Recently a number of different micro architecture attacks on Kernel Address Space Layout Randomization(KASLR) have been published. The idea behind KASLRis that code reuse attacks and read/write primitives are useless if the attacker is unable to tell where what code/data is. Consequently modern operating system randomizes the virtual addresses where code/data is stored. However it turns out the CPU leaks information about the address space layout causing failure in the defense. This blog post shortly summarizes the 4 known micro architecture attacks on KASRL and discusses potential mitigations. Part of the mitigation portion will be speculative. Bias up front: I’m a coauthor of the prefetch attack and quite like it.

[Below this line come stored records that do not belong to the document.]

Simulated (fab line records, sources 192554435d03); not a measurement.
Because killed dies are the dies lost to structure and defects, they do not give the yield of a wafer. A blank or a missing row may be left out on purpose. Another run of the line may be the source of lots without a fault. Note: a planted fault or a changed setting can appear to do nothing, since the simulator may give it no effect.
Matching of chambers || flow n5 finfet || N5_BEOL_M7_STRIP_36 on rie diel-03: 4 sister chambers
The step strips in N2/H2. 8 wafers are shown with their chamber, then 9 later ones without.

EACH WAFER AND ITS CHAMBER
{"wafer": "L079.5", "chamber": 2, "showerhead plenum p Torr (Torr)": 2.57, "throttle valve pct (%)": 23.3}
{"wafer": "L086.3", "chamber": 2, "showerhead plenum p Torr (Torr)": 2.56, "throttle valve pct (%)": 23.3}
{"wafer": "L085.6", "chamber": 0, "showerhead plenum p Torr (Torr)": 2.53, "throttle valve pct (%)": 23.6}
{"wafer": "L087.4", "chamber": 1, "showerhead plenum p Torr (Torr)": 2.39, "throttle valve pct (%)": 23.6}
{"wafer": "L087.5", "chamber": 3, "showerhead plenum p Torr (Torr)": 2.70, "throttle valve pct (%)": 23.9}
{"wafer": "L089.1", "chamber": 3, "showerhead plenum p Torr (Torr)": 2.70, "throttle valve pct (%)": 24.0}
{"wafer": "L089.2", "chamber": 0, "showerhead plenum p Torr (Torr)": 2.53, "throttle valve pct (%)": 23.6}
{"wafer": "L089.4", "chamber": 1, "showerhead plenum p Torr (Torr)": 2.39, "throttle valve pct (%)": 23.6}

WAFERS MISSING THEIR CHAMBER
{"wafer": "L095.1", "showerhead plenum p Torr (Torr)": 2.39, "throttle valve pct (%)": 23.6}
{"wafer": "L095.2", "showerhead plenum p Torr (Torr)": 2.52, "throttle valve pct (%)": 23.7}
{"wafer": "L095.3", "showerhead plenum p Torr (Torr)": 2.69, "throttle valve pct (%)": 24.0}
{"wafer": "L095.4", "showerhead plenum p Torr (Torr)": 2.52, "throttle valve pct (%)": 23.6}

What Do I mean by micro architecture KASLR break
When I wrote my first blog post  on breaking KASLR with micro architecture, I got criticized for using the term “micro architecture”. What I mean to convey when I use this term is that there is nothing in the Instruction Set Architecture (ISA) that specifies that the x86 has to work in ways that allows us to attack KASLR. Rather the features that are being used, are part of the implementation of the ISA. This usage of the term seems in line with common usage in the academic literature. There have been attacks on KASLR using page deduplication e.g. Barresi et al.  which some consider a microarchitecture attack. I however, do not and will thus not include these attacks in this discussion.
History of micro architecture KASLR breaks
Using page faults
Hund, Willems & Holz  was the first to publish an attack on KASLR. They use a combination of a classical prime+probe cache attack and a novel attack on the paging caches the time it takes for a fault to be thrown on unprivileged access to a page on x86-64 differs significantly depending on weather the translation is cached in the paging caches. An attacker can measure this difference. Further even an unprivileged access to a page causes the translation caches to be loaded and consequently you can use a timing difference attack to tell if memory is mapped on a certain location. They called this the “double page fault” attack.
I wrote a blog post in January  that become my starting for the paper by Gruss et al . The Hund, Willems & Holz  attack suffers from the drawback that the timing is measure across the page fault handler which adds significant noise. This makes the attack itself slow and due to noise the attack needs to be repeated a significant amount of times to become reliable. What I and my coauthors noted was that the prefetch instructions do not cause page faults – they terminate silently. They do however have the same timing properties, as they do the same look ups. Consequently replacing page faults with the prefetch instruction provides a faster and more reliable KASLRbreak.
Wojtczuk wrote in a blog post  that intel TSX technology might make Hund, Willems & Holz’s  attack significantly more practical. Jang et al.[ 2] took this up and showed Wojtczuk  was right. TSX works by being able to roll back a set of memory accesses, if they cannot be completed immediately due to conflicting access in the relevant portions of the memory sub system – much like transactional access to databases. However, access to a page that would normally trigger a page fault inside a transaction now just causes a rollback. Consequently, a significant speed up and reliability gain can be had by wrapping your “probe” in a TSX section.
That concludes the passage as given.